Related: 2020 NHL Playoffs Qualifying Round Upsets Described in One Word
Somehow, the PHWA’s “we-have-to-penalise-players-on-non-playoff-teams” reasoning changed this season. Their members gave enough votes to the non-playoff Panarin to put him in the final three nominees for this year’s Hart Trophy, but not McDavid.
Some writers are justifying their votes by saying that they already placed fellow Oiler Leon Draisaitl high on their ballot and couldn’t vote for two players on the same team for the Hart. Why not?
The Hart Memorial Trophy is given “to the player adjudged to be the most valuable to his team.” There is nothing in the letter of the eligibility rules prohibiting two players from the same team reaching the top three in nominations. Indeed, in the 2000-01 season, Mario Lemieux and Jaromir Jagr did just that (Joe Sakic won it).
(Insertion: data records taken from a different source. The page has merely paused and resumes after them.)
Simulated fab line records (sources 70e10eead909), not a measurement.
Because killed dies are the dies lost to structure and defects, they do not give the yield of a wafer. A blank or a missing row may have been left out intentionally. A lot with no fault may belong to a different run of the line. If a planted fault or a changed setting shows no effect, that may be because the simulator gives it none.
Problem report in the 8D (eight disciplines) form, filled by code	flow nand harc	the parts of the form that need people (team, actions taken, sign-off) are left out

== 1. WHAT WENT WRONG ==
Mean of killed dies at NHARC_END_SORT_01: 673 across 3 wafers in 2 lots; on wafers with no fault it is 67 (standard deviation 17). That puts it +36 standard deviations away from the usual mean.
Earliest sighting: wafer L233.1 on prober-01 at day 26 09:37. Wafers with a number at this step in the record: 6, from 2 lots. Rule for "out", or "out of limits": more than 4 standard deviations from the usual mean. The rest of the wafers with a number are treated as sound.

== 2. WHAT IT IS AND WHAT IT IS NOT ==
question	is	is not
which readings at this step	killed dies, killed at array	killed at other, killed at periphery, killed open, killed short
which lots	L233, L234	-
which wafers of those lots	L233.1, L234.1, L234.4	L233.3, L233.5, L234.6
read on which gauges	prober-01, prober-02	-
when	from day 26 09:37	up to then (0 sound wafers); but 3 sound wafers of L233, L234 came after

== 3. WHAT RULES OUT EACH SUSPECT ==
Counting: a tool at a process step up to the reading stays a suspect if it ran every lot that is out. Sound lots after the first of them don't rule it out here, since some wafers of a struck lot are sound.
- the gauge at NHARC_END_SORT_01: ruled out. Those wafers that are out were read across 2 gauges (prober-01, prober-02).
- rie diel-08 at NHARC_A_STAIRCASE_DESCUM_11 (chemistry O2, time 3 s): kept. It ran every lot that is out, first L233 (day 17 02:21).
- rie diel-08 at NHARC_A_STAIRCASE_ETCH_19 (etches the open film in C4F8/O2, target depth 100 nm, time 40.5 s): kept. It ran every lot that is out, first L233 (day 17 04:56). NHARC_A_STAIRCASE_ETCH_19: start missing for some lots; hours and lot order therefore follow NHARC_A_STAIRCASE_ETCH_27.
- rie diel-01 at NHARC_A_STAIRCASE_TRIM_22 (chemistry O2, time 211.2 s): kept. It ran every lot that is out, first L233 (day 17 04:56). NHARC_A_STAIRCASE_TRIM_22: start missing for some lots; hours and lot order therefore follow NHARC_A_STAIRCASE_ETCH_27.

2019-20 is another year when two of the most valuable players played on the same team. Consider that Draisaitl and McDavid had the league’s two best points per game averages, 1.55 and 1.52, respectively. Panarin averaged only 1.38. Both Draisaitl (10) and McDavid (6) had more game-winning goals than Panarin (4). Both averaged more time on ice per game – a clear indication of which players coaches value most – than Panarin did.
2019-20 Nominations McDavid Should Be Higher In
What awards should the PWHA have voted McDavid higher for in this year? As shown, you can certainly make a case for the Hart. If you honestly feel you can’t place him higher on the ballot because you already put Draisaitl there, then McDavid (only 28 total penalty minutes) should have been in the top three for the “consolation” Lady Byng for gentlemanly conduct. That’s what the PHWA did by awarding it to Nathan MacKinnon. Why not have McDavid at least third in nominations for the Lady Byng also then?
But the main award the PHWA should have given McDavid more consideration for this year was the Masterton Trophy. Not to slight any of the three finalists for this year’s award won by Bobby Ryan, but how can you not consider McDavid in the top three given the devastating and debilitating injury he suffered in the last game of the 2018-19 season? No one who watched the NHL’s documentary “Whatever It Takes” can possibly doubt he fully demonstrated all three of “perseverance, sportsmanship and dedication” in spades over the offseason to make it back in time for the first game of 2019-20. All he did after that was immediately perform as well as if not better than he did before the injury.
Does McDavid Himself Feel Disrespected?
Ever the gentleman, he’ll never say so, but one only has to read between the lines from the comments he made regarding his teammate Draisaitl’s chances of winning the Hart and Ted Lindsay awards this year to know how McDavid feels:
“I don’t have a lot of faith in the media voting so I don’t know who’s going to win, but it should be Leon,” McDavid said, according to TSN. “I think the players will get it right and vote Leon [the Ted Lindsay], but you never know about the media [the Hart].”